Amanda Etches-Johnson
McMaster University
McMaster opted to go the NC State route and contract with Endeca to makeover their OPAC and add faceted browsing. This move was based on their dissatisfaction with their existing catalog, backed up by LibQual results. Known-item searching was fine, but noodling around on a topic was hard.
The question on my mind as she started was why do this at all. At last year's Access, I heard the NC State Endeca talk. It was all fine and well, until the part where he said that their usability testing showed that it was no easier to use (forget the details, but that was the gist). The Endeca overlay and the faceted browsing thing is still very librarianly in concept, so it begs the question of why put an exotic overlay on a flawed core.
She did a live demo, and rather than improve on the complexity of NC State's catalog, they built an even more visually busy catalog, offering a dizzying array of search options. This seems like two trends in conflict; on the one hand, you have the urge to make it easier for users, but you can't resist the urge to offer "librarianly" options from the basic search page, such as searching by standard numbers. The facets show up on the results collapsed on the left (ten facet groups total!!!). Anyone who has worked with SFX knows that collapsed menus might as well not be there. I loathe hide/show menus when I'm on some site as a user, a not uncommon dislike, I suspect.

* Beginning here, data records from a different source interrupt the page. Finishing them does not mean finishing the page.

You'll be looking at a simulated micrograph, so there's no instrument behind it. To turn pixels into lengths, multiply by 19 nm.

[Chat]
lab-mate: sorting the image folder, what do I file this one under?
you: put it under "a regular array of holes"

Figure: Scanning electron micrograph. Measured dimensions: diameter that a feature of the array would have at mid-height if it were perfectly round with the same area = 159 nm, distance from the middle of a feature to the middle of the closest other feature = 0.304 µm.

They have no wildcard searching and use generic stemming instead, and the interface cannot do true Boolean other than the default and and a somewhat kludged together or search. Their own usability testing showed that 80% of users ignored the 'dimensions' (the facets). Type-ahead, one of the great features of Endeca, was too slow, so they shut if off. Too many users waited for it to complete before searching. Currently, holdings information requires a call to their native interface, as with NCSU. They hope to fix that soon. They're also working on putting back functionality from their native interface: a 'mylist' function, emailing results, and a search history.